On U.S. bureaucrats and ‘evolving doctrines’

By Ira Sharkansky

JERUSALEM — Government is no less complex than politics.

That should be no surprise, insofar government is the creation of politicians, and is worked, modified, and stymied as politicians deal with one another to get what some of them want, and to keep what some of them want from happening.

Some of it is simply the cumbersome nature of large and multiple organizations, expected to work together and to follow the orders of individuals who think they are at the top with the authority to issue orders that should be carried out.

For this we have one of John F. Kennedy’s quotations. Not one of those expressing the glories of government, and its function to work with citizens to make things better, but . . .

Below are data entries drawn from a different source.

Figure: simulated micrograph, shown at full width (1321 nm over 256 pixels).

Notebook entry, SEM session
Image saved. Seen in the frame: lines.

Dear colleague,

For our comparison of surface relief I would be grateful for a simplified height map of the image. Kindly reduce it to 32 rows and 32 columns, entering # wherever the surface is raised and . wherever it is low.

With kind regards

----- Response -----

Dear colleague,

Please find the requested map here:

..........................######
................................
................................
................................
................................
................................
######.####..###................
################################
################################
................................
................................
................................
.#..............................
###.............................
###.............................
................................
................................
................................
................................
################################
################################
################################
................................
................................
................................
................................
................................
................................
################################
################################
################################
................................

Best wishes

“There is always some son of a bitch who doesn’t get the word.”

Said during the Cuban missile crisis when an American U-2 plane wandered off course into Soviet air space, and risked a complication during already difficult and fluid circumstances.

It doesn’t only happen to Americans.

In the same circumstances, a Russian commanding installations in Cuba ordered the shooting down of a U-2, which produced a retort from a more senior Red Army officer, “You have been precipitate in shooting the plane down while our negotiations with the U.S. authorities are progressing successfully.”

Domestic governing is no less problematic. Perhaps more so, insofar as there is no official with the bloated title of “Commander-in-Chief.”

Yet that title isn’t all it’s cracked up to be, even though it is enshrined in the Constitution.

“The President shall be Commander in Chief of the Army and Navy of the United States, and of the Militia of the several States, when called into the actual Service of the United States . . . ” (Article II, Section 2)

The Commander in Chief cannot order troops to move without going through a long bureaucratic chain that begins with the Secretary of Defense. As anyone knows who has played the party game of sitting in a circle and passing a verbal message from one to another, the details change. Also in bureaucracy.

During the final days of the Nixon presidency, senior officials were concerned that the President–who was showing signs of intoxication and other elements of instability–would leap over the chain of command and order troops to protect him from other elements in the legal proceedings.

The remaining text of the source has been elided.